As the subject for this week’s Adoption Talk Link-up is “Anything Goes”, I want to discuss getting through one of the toughest parts of adoption – the wait. The timeframe between home study completion and actually bringing your child home can feel like torture. Here is an idea on how to survive it.
We were fortunate. Five and a half years after we started out journey to having a family we were contacted about an expectant mother looking to make an adoption plan. We had not even started the adoption process. Suddenly, we had only four months before we would possibly achieve parenthood.
One would think four months would seem like a breeze compared to the years we had waited. Instead, each day felt like a thousand years. We were in limbo between hoping our dreams would finally come true and not wanting to get our hopes up for fear of the grief we would have to endure if the expectant mother choose to parent.
I had to do something. I needed to focus my mind on something other than the agony of the situation.
I decided to do something that was radical for me. I was determined to become a runner. Given the chronic pain issues that I deal with that the endometriosis left behind running had been out of the question. I wanted to break free from the limitations the pain had placed.
I found a training plan and signed up for a race to motivate me. The race was two weeks after the expectant mom’s due date. I was more than happy to not complete the race if my dreams of motherhood came true, but I also knew it would be nice to have a distraction up to and past the magic date.
The running schedule increased in week by week increments. I was now ticking off work-outs instead of solely focusing on gestational weeks. Plus, running was a great outlet to burn off my anxiety!
Our match with the expectant mom ended in a failure to become parents, but a success in learning a vital life tool. I completed my first 5K and developed a newfound love of running! Five years later it is still something I enjoy.
My advice to anyone enduring the unenviable wait that prospective adoptive parents find themselves in: try a new hobby. It does not have to be running. Learn to write or knit; anything that you can gain periods of time where your thoughts are derailed from the anxiety of waiting to see if you will become parents.
Have an endpoint that you are working toward, something that you can take pride in. Avoid having it focus on anything to do with parenthood. That way if your dreams end in failure, the new pastime can be enjoyed untainted by grief.

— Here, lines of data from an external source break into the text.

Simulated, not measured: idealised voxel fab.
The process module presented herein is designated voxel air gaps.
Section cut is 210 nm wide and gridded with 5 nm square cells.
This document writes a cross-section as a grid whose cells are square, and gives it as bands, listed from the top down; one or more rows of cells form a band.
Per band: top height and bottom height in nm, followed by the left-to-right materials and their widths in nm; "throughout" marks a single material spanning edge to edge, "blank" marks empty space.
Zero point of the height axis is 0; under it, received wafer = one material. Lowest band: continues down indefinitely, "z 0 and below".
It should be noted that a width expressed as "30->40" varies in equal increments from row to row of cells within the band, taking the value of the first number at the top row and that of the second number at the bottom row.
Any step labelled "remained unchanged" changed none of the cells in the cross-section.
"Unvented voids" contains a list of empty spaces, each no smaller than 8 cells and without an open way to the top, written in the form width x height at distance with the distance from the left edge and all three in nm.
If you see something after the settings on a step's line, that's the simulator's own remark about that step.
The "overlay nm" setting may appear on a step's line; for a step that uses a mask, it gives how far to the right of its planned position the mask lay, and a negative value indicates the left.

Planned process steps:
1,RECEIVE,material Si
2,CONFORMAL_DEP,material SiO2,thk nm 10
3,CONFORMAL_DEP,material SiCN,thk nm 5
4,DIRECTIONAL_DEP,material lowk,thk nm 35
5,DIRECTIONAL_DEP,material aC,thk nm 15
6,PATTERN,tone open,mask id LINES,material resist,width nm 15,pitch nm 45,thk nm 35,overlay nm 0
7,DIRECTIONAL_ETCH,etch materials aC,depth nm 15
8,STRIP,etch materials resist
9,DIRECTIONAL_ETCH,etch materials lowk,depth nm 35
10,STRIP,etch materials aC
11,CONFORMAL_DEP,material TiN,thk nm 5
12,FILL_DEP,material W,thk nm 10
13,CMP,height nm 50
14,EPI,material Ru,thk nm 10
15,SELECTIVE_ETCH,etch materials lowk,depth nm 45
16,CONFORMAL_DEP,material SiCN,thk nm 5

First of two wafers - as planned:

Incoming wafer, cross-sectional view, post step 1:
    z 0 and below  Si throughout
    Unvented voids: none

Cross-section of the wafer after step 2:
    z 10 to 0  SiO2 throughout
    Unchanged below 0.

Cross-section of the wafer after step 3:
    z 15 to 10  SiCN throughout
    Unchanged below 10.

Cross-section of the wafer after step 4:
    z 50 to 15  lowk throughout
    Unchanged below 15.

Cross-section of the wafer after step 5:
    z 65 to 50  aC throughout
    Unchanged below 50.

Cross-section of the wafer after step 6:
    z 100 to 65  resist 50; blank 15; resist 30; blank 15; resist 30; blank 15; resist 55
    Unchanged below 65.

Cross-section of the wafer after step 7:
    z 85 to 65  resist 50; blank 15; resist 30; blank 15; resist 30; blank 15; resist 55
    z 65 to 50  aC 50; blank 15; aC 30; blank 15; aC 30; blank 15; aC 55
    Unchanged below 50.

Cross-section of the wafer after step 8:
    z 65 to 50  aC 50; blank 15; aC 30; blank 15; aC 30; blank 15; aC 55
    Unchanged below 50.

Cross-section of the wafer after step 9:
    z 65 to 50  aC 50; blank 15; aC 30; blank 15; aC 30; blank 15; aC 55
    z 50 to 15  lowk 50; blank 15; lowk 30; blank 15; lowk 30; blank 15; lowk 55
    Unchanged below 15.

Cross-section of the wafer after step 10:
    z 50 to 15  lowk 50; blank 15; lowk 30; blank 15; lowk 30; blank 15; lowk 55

For me, taking up a new hobby helped keep me from feeling like the wait was going to suffocate me. When I run I listen to music. My body often screams for me to stop. The music helps distract me from the agony my body is trying to convince my mind of. Running was my “music” while I was caught in the torturous wait to find out if our dreams were to be realized.
I encourage you to find your “music”! If you can find a way to distract your mind, it makes the wait almost tolerable. Almost… not totally!